On Wednesday, August 27, 2003, at 01:19 PM, Roger Sayle wrote:


On Wed, 27 Aug 2003, Bradley Lucier wrote:
On rs6000 fmadd is enabled by default.  I have no opinion about this.
Enabling fmadd is compatible with IEEE 754 arithmetic, since IEEE 754
does not say what happens you have operations involving more than two
operands.

If fmadd where being added as target intrinsic such as __builtin_fmadd I couldn't agree. However, as generic RTL patterns in the .md files these will be used whenever CSE, GCSE or combine tries mushing two expressions into one. i.e. if the programmer writes:

	x = a * b;
	y = x + c;

IEEE 754 has its opinions on rounding, but GCC will still manage to
use fmadd.  Perhaps a safer approach is a __builtin_fmadd (perhaps
even on all platforms using a default mult-then-add implementation
when a special isnsn isn't available), and then guard the implicit
use of fmadd with flag_unsafe_math_optimization.

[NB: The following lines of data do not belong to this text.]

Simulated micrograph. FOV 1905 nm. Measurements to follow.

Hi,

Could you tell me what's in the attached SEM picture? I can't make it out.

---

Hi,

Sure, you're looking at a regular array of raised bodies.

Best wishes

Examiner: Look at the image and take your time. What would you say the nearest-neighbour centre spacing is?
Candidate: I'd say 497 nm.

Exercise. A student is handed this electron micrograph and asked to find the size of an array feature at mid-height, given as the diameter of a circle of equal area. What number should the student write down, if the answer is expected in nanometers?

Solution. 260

I'm sorry, I don't understand this. My understanding is that the rs6000 port will *not* use fmadd if you give the -mno-fused-madd flag. So there is now a way to "guard the implicit use of fmadd". Yes, it would be nice to have an intrinsic __builtin_fmadd for some purposes.


In other parts of the code, using FFT for fast bignum arithmetic for
example, I cannot tolerate flag_unsafe_math_optimizations (since that
may introduce too large errors in the precomputed sine and cosine
tables), but fmadd is just fine, since it actually reduces the errors
when used.  There is a beautiful paper by Colin Percival that gives
relatively sharp global error bounds for FFTs, and the hypotheses are
satisfied with our without fmadd, but the hypotheses are not satisfied
if the sine/cosine tables are not accurate enough.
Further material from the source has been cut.